Judge asks school students to write essay on ills of liquor

August 20, 2015 12:00 am | Updated March 29, 2016 04:19 pm IST - MADURAI:

Students of Velliveethiyar Corporation Girls’ Higher Secondary School coming out of a court hall after interacting with a judge at the Madras High Court Bench in Madurai on Wednesday.

Students of Velliveethiyar Corporation Girls’ Higher Secondary School coming out of a court hall after interacting with a judge at the Madras High Court Bench in Madurai on Wednesday.

It is not uncommon for school and college students to make a beeline for the Madras High Court Bench here for educational field trips, but the visit of Velliveethiyar Corporation Girls’ Higher Secondary School students here on Wednesday turned out to be special.

A group of students, seated in the visitors’ gallery in court hall number 2, had a pleasant surprise when Justice R. Sudhakar, the administrative judge leading a Division Bench along with Justice V.M. Velumani, began interacting with them from the dais in the open court.

Noticing the presence of the large number of students in school uniform inside the court hall, the judge wanted to know the class in which they were studying.

Surprised

And he raised his eyebrows in surprise when the girls told him that they were studying in Class XII.

“Do you mean the class in which teachers grill you and ask you to answer the same set of questions again and again for an entire year? Generally, class XII students will not be allowed to go anywhere but for the school. How come you are here?” he wondered as the lawyers broke into laughter.

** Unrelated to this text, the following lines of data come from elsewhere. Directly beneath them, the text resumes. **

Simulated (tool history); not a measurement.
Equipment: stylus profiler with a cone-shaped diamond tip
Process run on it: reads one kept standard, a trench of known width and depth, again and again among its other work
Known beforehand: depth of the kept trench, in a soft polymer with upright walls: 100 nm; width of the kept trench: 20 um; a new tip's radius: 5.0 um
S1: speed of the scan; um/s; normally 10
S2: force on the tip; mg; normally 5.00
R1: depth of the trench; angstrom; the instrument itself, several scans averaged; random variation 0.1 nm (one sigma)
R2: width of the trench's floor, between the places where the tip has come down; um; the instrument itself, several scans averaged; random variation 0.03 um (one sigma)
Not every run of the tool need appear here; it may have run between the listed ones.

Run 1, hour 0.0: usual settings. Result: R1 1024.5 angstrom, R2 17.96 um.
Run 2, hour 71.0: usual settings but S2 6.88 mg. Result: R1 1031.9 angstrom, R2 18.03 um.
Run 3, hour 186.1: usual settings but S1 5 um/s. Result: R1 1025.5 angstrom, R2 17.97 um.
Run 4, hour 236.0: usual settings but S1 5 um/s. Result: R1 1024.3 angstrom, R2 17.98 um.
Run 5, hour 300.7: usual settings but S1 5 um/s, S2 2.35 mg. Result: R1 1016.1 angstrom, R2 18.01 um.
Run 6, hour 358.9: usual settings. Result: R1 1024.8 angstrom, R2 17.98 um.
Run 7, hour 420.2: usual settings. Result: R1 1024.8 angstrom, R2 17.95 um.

Later, after the hearing of a case related to shifting of a liquor shop, the judge asked the students to pen a Tamil essay on the title ‘Kudi Eppadi Kudiyai Kedukkum’ (how does liquor destroy families) and announced attractive prizes for 10 best essays on the subject.

More topics

When M. Muniasamy, counsel for Tamil Nadu State Marketing Corporation (Tasmac), suggested that the students could also be asked to write essays on the importance of nationalising rivers, the judge agreed to add that topic too and directed the counsel to sponsor the prize money.

Later, he asked the students to add two more topics, ‘Environmental degradation caused by seemai karuvelam (prosopis juliflora) trees’ and ‘Benefits of growing trees in hill stations.’ The students were told to forward their essays through their school teachers to the Registrar of the High Court.